The Absurdist Spacecraft of ‘Inherent Vice’

If “The Big Lebowski” is the ultimate movie about stoners, “Inherent Vice” is the ultimate stoned movie. It’s nearly impossible to watch this surprisingly faithful adaptation of Thomas Pynchon’s 2009 novel without feeling high ourselves. But dig it, man: Resistance to the film’s addled charms is futile. This is director Paul Thomas Anderson’s most lavishly light-footed work since 1997’s “Boogie Nights.”

Joaquin Phoenix is Doc Sportello, a private eye with a heart of Hawaiian Gold, and it’s a role he was born to play (though Joaquin seems born to play every one of his roles, doesn’t he?). Decked out in John Lennon shades and muttonchops to make the Founding Fathers weep, waddling in a pelvis-first slouch with feet splayed in Huaraches, mumbling in a drug-fueled burr, scribbling inanities like NOT hallucinating in his reporter’s notebook, and forever “rooting through the city dump that is his memory,” Doc is the love child of Doctor Teeth and 1960s-era Elliott Gould whom we didn’t know we were seeking. He doesn’t really know who he’s seeking, either – which, though an admittedly odd quality in a detective, is perfectly in keeping with this shaggy spaceship of a mystery.

We can tell an awful lot about a culture by the kind of mysteries it spawns. The Brits produce stylish, starchy crime stories; the Swedes, expertly constructed thrillers investigated by existentialists masquerading as stoics. In the mid-twentieth century, that apex of American machismom, the United States produced a veritable glut of hard-boiled detectives dangling cigarettes, staccato quips, and long-legged dames. So it makes sense that this film set in a 1970 Southern California surfer town is all about sweetwater paranoia and the fuzziest of logic. In the wake of the Manson Family murders and the civil unrest of the 1960s, no one, especially in SoCal, knew which end was up, let alone who to believe.

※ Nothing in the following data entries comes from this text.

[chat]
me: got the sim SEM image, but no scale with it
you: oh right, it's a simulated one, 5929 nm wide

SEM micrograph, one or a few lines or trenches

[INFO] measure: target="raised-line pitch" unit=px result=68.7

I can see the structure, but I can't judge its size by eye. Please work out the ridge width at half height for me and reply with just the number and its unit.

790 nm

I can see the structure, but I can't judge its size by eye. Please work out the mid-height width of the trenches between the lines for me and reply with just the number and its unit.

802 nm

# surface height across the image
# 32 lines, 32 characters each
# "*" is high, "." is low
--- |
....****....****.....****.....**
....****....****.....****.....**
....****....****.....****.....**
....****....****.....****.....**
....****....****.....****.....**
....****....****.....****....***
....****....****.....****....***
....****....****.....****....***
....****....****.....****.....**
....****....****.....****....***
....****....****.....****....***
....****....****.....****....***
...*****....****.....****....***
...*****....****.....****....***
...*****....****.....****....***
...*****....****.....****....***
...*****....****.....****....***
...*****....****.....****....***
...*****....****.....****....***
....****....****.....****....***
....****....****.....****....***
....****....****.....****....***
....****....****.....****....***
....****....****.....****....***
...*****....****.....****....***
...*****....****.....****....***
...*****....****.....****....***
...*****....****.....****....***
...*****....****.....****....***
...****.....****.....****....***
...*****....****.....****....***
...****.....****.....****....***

Anderson, a director who’s never shied from big-scale what-the-fuckery (see: “Magnolia”), vibes with this moment so well that he doesn’t need to overplay his hand. He forgoes the pitfalls of voiceover narration by handing passages of exposition to Joanna Newsom, who shines as an astrologically inclined estrogenius, and he eschews the normal signifiers of the Sixties (lovebeads and Woodstock tracks) for deeply saturated colors and an original, wonderfully meandering soundtrack by Jonny Greenwood. You know: driving percussion, electric piano, purple-carpeted walls, and a lot of dirty bare feet. The few characters who wear lace-up shoes stand out like the squares they are; Doc’s chief nemesis (Josh Brolin), a meathead of a “renaissance cop” with a SAG card and an “evil shit twinkle in his eye,” is even called Bigfoot.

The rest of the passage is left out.